# 
Application Level Scheduling

RADICAL-Pilot (RP) by default uses its internal scheduler to efficiently place tasks on the available cluster resources.  Some use cases however require more fine grained and/or explicit control over task placement.  RP supports that functionality with *__application level scheduling__*.  In that case the pilot will report about the available nodes and resources, but will leave it to the application to assign resources to the tasks.  A number of API functions are provided to simplify the development of such application level schedulers, and this tutorial will demonstrate their use.
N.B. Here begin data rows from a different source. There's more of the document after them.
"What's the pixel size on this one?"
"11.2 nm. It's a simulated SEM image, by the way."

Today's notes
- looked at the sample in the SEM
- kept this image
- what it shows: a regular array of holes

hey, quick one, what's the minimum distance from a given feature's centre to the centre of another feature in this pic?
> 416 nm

<div class="alert alert-info">

__Note:__ At the moment it is not possible to mix application level scheduling and RP's internal scheduling in the same session.
__Note:__ Application level scheduling is only supported for executable tasks, RAPTOR tasks will ignore any related settings.

</div>


## Notation

The following terms will be used throughout this tutorial:

  - *__task:__* an exectable piece of work comprised of one or more processes, all running the same executable on a dedicated set of resources.
  - *__rank:__* one of theprocesses which comprise a running task.  The term _rank_ is frequently used for MPI applications, but we use it generically for any task which uses multiprocessing.
  - *__slot:__* the set of resources which are assigned to a single _rank_, i.e., to a single task process. Note that each _rank_ can utilize multiple cores and/or GPUs, usually by support of libraries and frameworks such as OpenMP, CUDA, OpenCL etc.
  - *__occupation:__* the portion of a resource assigned to a _rank_.  For example, two ranks could share a GPU, and then each of the ranks would get `occupation=0.5` assigned for that GPU.



## Pilot Resources

We will first start a normal RP session and submit a pilot.  We then wait for the pilot to become active and inspect its resources by retrieving its nodelist which at that point will be available.

In [1]:
import radical.pilot as rp
import pprint

In [2]:
session = rp.Session()

pmgr = rp.PilotManager(session)
tmgr = rp.TaskManager(session)

pilot = pmgr.submit_pilots(rp.PilotDescription(
    {'resource': 'local.localhost',
     'runtime' : 60,
     'nodes'   : 4}))

tmgr.add_pilots(pilot)
pilot.wait([rp.PMGR_ACTIVE, rp.FAILED])

assert pilot.state == rp.PMGR_ACTIVE

nodelist = pilot.nodelist
print('got %d nodes' % len(nodelist.nodes))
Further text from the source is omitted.